Crafting your pitch is an art form, and just like any true mastery of the arts, it requires a ton of time and focus.
Your pitch isn’t about a Steve Jobs-esque delivery and Macy’s Day Parade pageantry. It’s not about optics. It’s about doing a phenomenal job of thinking deeply about how your business will operate and then taking all that information and summarizing into as few words as possible.
In this Phase we’re going to go into a bunch of detail about how to craft every element of your pitch, as well as how those elements come together in presentation form such as a pitch deck and a business plan.
We’ll approach this in two big parts:
Here we’re going to get into the nitty gritty of each of the 10 sections of a modern business plan from the problem you solve to the business model to your financial projections. Even if you have this knocked out in some form, it may be worth taking a look at some of the examples and constructs that we use to make sure we deliver a highly polished presentation.
Once we have a sense for what our pitch looks like, we’re going to review all of the different forms of delivery. This will include the simple stuff like our Elevator Pitch, but will then dig into the more complicated and nuanced parts such as the Pitch Deck and Business Plan. We’ll even cover off on what types of business collateral you’ll be expected to show such as your Web site or product demo.
There’s no version where you knock all of this out in a week. A startup can work on their pitch documents for months, although that doesn’t mean you have to wait months to begin fundraising. Even while you’re in the process of pitching investors you’ll be constantly updating your docs as you get real world feedback from investors.
Our goal in this section is to give you portions of the business plan to work on so that you can start the process of refining your approach.
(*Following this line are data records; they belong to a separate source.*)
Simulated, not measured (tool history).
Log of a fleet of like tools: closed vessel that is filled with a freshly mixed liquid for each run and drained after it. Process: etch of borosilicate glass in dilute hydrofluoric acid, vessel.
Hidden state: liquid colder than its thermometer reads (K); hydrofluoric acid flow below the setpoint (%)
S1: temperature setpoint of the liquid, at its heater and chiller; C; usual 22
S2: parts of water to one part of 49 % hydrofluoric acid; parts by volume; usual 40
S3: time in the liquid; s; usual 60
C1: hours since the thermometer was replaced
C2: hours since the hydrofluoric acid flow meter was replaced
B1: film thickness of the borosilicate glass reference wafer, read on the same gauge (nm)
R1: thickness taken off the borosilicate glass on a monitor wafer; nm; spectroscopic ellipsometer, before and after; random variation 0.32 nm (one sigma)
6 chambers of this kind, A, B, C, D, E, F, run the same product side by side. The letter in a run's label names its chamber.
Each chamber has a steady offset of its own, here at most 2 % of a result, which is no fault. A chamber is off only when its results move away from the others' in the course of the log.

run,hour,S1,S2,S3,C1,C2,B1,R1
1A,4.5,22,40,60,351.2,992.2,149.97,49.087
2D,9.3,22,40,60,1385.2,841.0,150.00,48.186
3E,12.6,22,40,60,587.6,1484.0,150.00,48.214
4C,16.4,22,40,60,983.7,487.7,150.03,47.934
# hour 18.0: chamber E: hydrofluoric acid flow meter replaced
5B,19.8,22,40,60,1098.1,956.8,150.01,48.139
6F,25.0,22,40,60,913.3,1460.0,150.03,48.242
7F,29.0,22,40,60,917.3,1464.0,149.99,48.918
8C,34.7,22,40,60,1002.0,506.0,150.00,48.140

There’s two ways to think about your pitch – the short version and the long version.
The short version is a very well crafted, bite-sized description of the problem you solve, why your solution is amazing, and perhaps how big the market for that opportunity would be. It’s also called your “elevator pitch”.
The long version is all the details that back up your grandiose claims. That comes in a few form factors such as a business plan, a pitch deck and an executive summary. We cover those elements in “Part 2: Key Pitch Assets”.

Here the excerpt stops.